Now that a platform has been established for strategic relations between two large and capable democratic powers in the Indo-Pacific, the two countries have an opportunity to build on them further.
The 2000s also saw new reasons for India and Australia to contemplate a deeper security relationship. The first was shared concerns about China’s rise and assertive behaviour, which was increasingly being felt in the Indian and Western Pacific Oceans. A second concern involved regional institutions, which at times proved inadequate. Cooperation on developing new regional or issue-specific institutions, setting normative standards, and coordinating approaches on global issues assumed a greater urgency. Third, there was also an undercurrent of concern about the United States’ ability and willingness to play the role of regional security guarantor, necessitating stronger coalitions between so-called “middle powers”, including not just Australia and India, but also Japan, Indonesia and France.
These convergences of values and interests resulted in a succession of important developments in bilateral security cooperation beginning in 2000. That year saw the first defence talks between the two countries and the visit of Australian prime minister John Howard to New Delhi, signalling a return to normal relations following India’s 1998 nuclear tests. Senior foreign ministry and strategic conversations began soon thereafter, as did incipient military contacts such as service chief visits, port calls and Australian observers at multilateral maritime exercises hosted by India. In 2004, the two countries, along with the US and Japan, conducted ad hoc relief operations following the devastating Indian Ocean tsunami.

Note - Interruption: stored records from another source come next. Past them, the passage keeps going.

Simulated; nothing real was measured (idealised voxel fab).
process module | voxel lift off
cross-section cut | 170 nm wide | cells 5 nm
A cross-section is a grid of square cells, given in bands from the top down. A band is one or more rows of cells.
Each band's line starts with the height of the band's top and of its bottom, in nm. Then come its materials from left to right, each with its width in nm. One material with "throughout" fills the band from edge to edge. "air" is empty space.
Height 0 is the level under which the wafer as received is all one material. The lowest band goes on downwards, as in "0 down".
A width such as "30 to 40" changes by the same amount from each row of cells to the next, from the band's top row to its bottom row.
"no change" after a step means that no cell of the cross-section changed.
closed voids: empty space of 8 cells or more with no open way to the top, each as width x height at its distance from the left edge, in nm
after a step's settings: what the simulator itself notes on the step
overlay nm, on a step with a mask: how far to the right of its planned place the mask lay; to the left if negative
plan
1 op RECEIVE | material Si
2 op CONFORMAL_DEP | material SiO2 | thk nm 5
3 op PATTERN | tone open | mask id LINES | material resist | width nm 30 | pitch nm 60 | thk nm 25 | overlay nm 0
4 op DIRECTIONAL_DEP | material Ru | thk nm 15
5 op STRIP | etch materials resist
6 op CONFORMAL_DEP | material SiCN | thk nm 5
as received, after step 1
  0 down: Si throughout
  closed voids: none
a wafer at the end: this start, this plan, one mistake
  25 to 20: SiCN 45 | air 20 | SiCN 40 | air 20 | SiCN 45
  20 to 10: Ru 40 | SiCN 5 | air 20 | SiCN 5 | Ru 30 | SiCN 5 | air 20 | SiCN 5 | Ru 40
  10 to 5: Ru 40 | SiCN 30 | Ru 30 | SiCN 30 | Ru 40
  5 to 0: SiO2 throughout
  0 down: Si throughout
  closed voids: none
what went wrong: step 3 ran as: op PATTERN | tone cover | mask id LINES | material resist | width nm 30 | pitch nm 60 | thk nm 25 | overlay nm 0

Relations briefly intensified after 2006. The two countries signed initial agreements on defence cooperation and the sharing of classified information. In 2007, the first quadrilateral dialogue was held at a working level, and Australia took part in the Malabar naval exercises. This was followed by a slight lull, but between 2009 and 2012, the two countries initiated a strategic partnership, bilateral trade talks and civilian nuclear negotiations. In 2013, A.K. Antony made the first visit by an Indian defence minister to Australia, and the next year Australia participated in India’s Milan naval exercises.
A third, and more robust, phase of bilateral security relations began in 2014. In the years since, agreements on security cooperation, civil nuclear cooperation, “white shipping” (commercial shipping) and mutual logistics support have been concluded. Military exercises were established, including the two navies’ AUSINDEX and the armies’ AUSTRAHIND. India participating in the Australian-hosted RED FLAG air force exercises for the first time. Specific dialogues were initiated on coast guard cooperation, defence research and development, maritime security, and supply-chain resilience. Trilateral dialogues involving the Japanese, Indonesian, and French governments also got off the ground.
The centrepieces of high-level strategic engagement, however, were the establishment of a “2+2” dialogue and the resumption of the quadrilateral dialogue in 2017. In 2019–20, both were upgraded to ministerial conversations. As a consequence, India and Australia today have a wide-ranging defence partnership, although each element remains in an early phase.
The relationship, however, confronts some challenges. The two countries naturally have different priorities and worldviews, based on their different histories, geographies and economies. They also have different capabilities, although these can at times be complementary. Their strategic and economic relationships also remain distinct, with Australia much more dependent on the US for its security and on China for its economy than India in either case.
These difficulties are not impossible to overcome. But now that a platform has been established for strategic relations between two large and capable democratic powers in the Indo-Pacific, the two countries have an opportunity to build on them further. One way is to prioritise their consultative mechanisms, amid their recent proliferation. The range of working-level, bilateral and trilateral dialogues will be difficult to sustain, given limited capacity and schedules. A second priority will involve improving interoperability. This might require, for example, concluding a secure communications agreement, as India has done with the US. Beyond that, further steps can be taken to solidify the strategic relationship, including in defence technology collaboration, economic and trade links, and social contacts.
Should India-Australia ties continue to develop at their recent pace, the relationship could yet evolve into one of the most important regional partnerships in the Indo-Pacific.